Etan Patz, a 6-year-old boy from Manhattan, NY, disappeared after walking the two blocks to his bus stop alone for the first time on May 25, 1979. When he didn’t return home from school that afternoon, his parents Julie and Stanley reported him missing. Despite a massive nationwide search effort, Etan could not be found and police were unable to find any answers as to who was responsible.
The primary suspect for most of the investigation was Jose Ramos, a friend of Etan’s former babysitter who was arrested in the 1980s on other child molestation charges in Pennsylvania. He was questioned while in custody and confessed to abducting and raping a young boy the same day as Etan’s disappearance who matched his description. However, he did not specifically identify Etan, but merely claimed he was “90% sure” it was him. He also stated that he had left this boy alive afterward, meaning the boy would have presumably been able to return home unlike Etan. This “90%” confession proved problematic, since there was nothing definitive to link Ramos to the crime. When Ramos bragged to another inmate in 1991 that he knew intimate details about Etan’s disappearance, this further indicated that he may be involved, but police were not able to make a case against him and he was never charged. Even so, Etan’s parents filed a civil suit against Ramos in 2004 and won $2 million in damages. The criminal case was left technically unsolved.
The investigation was reopened in 2010, and two years later police excavated the foundation of a home owned by one of the Patz’s neighbors. While the search yielded nothing, it received lots of media coverage and caused an influx of new calls and tips about the case. Luckily one finally pointed authorities in the direction of Pedro Hernandez, who was an 18-year-old stockboy at the bodega beside Etan’s bus stop at the time of the kidnapping. The tip revealed that Hernandez had admitted to previously killing a young boy while he was attending an open confessional at his church in 1982. When police questioned Hernandez’s family about the incident, his brother-in-law and wife confirmed the story and that the church confession was a longtime “open family secret” that had been anxiously discussed again with news of the basement excavation.

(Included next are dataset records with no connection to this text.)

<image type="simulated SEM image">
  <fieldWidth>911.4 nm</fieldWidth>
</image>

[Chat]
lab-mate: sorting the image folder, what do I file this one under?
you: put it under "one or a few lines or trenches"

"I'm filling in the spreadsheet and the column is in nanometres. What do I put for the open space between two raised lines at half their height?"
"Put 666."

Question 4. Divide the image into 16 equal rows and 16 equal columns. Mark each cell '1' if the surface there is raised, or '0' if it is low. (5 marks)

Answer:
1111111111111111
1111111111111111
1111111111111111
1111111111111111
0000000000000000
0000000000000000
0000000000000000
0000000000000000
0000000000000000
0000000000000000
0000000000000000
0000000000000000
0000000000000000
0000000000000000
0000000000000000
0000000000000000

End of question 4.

Hernandez was interrogated in 2015, and eventually confessed to luring Etan into the bodega, strangling him, and dumping his body in the trash nearby. The first trial was declared a mistrial after the jury became gridlocked at an 11-1 verdict, due to the lack of a body and the defense citing psychological evaluations that suggested Hernandez may have had multiple mental illnesses that would have tainted his confession. But when Hernandez was retried the new jury found him guilty of kidnapping and murder. After an unsuccessful appeal attempt, Hernandez was sentenced on April 18, 2017 to 25 years to life in federal prison.
Etan Patz’s disappearance became a landmark moment in child abduction investigations. Thanks to Julie and Stanley Patz’s relentless search efforts, it was one of the first missing children’s cases to coordinate a publicity campaign nationwide. Photographs and contact information were distributed on posters, newspapers, and television broadcasts, and Etan was the first missing child to have his picture shown on milk cartons. In 1983, on the fourth anniversary of Etan’s abduction, President Ronald Reagan declared May 25 to be National Missing Children’s Day. Etan’s case, along with that of Adam Walsh and several other children abducted across the United States, also led to the establishment of the National Center for Missing and Exploited Children in an attempt to raise awareness about child predators and prevent such tragedies.